In what may come to be regarded a landmark case, the government had argued that the 2018 agreement was unlawful as the agreement did not fall within the compensation envelope actually budgeted for. Concurring, the court ruled the 2018 agreement invalid and unlawful as it failed to comply with constitutional provisions and certain public service regulations.

Neither trade unions nor the government appear to have expected the outcome. Just recently, Public Service and Administration Minister Senzo Mchunu, seemingly without the support of Finance Minister Tito Mboweni, had made a settlement offer to unions worth some ZAR 27bn to avert the case. For their part, the unions rejected the offer, probably in expectation of the court awarding them the full ZAR 37bn of salary increments that would have been due this year.

Trade unions are still reviewing the judgment, but an appeal appears to be on the cards. One of the public sector unions, the National Education, Health and Allied Workers’ Union (NEHAWU), has already described the judgment as a “threat to collective bargaining in this country,” saying it could set a bad precedent for workers regardless of the sector. Beyond a likely legal challenge, NEHAWU is already planning “rolling mass actions in the New Year starting with the marches to parliament and the Union Buildings” around the February budget.
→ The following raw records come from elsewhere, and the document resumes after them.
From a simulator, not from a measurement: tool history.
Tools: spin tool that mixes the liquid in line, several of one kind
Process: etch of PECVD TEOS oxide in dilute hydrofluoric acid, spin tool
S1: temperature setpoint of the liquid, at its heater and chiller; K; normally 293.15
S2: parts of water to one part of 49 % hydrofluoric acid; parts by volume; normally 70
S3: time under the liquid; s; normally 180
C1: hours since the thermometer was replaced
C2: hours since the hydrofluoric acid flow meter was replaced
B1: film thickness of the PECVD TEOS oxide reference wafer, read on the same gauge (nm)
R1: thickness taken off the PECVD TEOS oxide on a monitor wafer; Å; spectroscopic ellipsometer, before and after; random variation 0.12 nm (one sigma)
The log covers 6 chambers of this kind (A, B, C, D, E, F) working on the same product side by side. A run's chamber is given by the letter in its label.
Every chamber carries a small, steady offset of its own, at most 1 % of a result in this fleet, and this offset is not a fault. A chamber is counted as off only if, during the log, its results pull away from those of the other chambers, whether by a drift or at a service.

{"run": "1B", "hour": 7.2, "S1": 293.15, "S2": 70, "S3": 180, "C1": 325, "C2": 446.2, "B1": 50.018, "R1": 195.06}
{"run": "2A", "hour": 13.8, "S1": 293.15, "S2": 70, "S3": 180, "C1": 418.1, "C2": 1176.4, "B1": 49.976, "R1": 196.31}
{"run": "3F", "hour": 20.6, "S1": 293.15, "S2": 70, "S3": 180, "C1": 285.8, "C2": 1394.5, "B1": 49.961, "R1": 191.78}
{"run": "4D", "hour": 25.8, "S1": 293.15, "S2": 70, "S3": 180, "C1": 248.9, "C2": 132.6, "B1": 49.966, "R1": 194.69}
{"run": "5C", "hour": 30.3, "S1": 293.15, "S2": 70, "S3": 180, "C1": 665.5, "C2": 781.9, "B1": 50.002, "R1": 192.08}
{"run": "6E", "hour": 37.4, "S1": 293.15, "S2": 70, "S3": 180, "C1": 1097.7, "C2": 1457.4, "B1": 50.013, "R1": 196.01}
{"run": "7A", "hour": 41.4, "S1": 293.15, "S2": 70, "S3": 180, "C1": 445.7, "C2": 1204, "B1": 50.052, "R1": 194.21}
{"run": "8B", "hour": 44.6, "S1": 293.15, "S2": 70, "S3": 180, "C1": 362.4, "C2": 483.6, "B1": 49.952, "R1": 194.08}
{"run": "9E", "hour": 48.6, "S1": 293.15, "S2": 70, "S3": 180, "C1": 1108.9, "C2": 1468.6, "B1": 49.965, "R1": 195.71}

If the judgement were upheld on a likely appeal, the Treasury would be able to save about ZAR 37bn on this year’s wage increases, which it has refused to implement since April. However, it arguably needs to extract even bigger savings from the wage bill over the next three years. With the public-sector unions extremely aggrieved by this week’s judgment, forcing a three-year wage freeze, as Mboweni hopes, may become an even taller order.

There is little doubt that the government finally needs to tackle a wage bill that ballooned to 41% of consolidated revenue in 2019/20. Yet the public sector has everything to lose: it has become the last bastion of support and subscriptions for affiliates of trade union federation COSATU given the extent to which union membership has hemorrhaged on the back of recession and unemployment, mainly in the private sector. A mighty government-labor battle in 2021 could severely strain COSATU’s relationship with President Cyril Ramaphosa, who relied on the federation’s support in his ascent to power. Despite Treasury coffers empty and South Africa drifting deeper into junk terrain, the temptation to cave in could therefore be enormous, especially if COSATU unions threaten to withhold support for the ANC in the 2021 municipal elections. All in all, labor and government seem primed for a major showdown in 2021.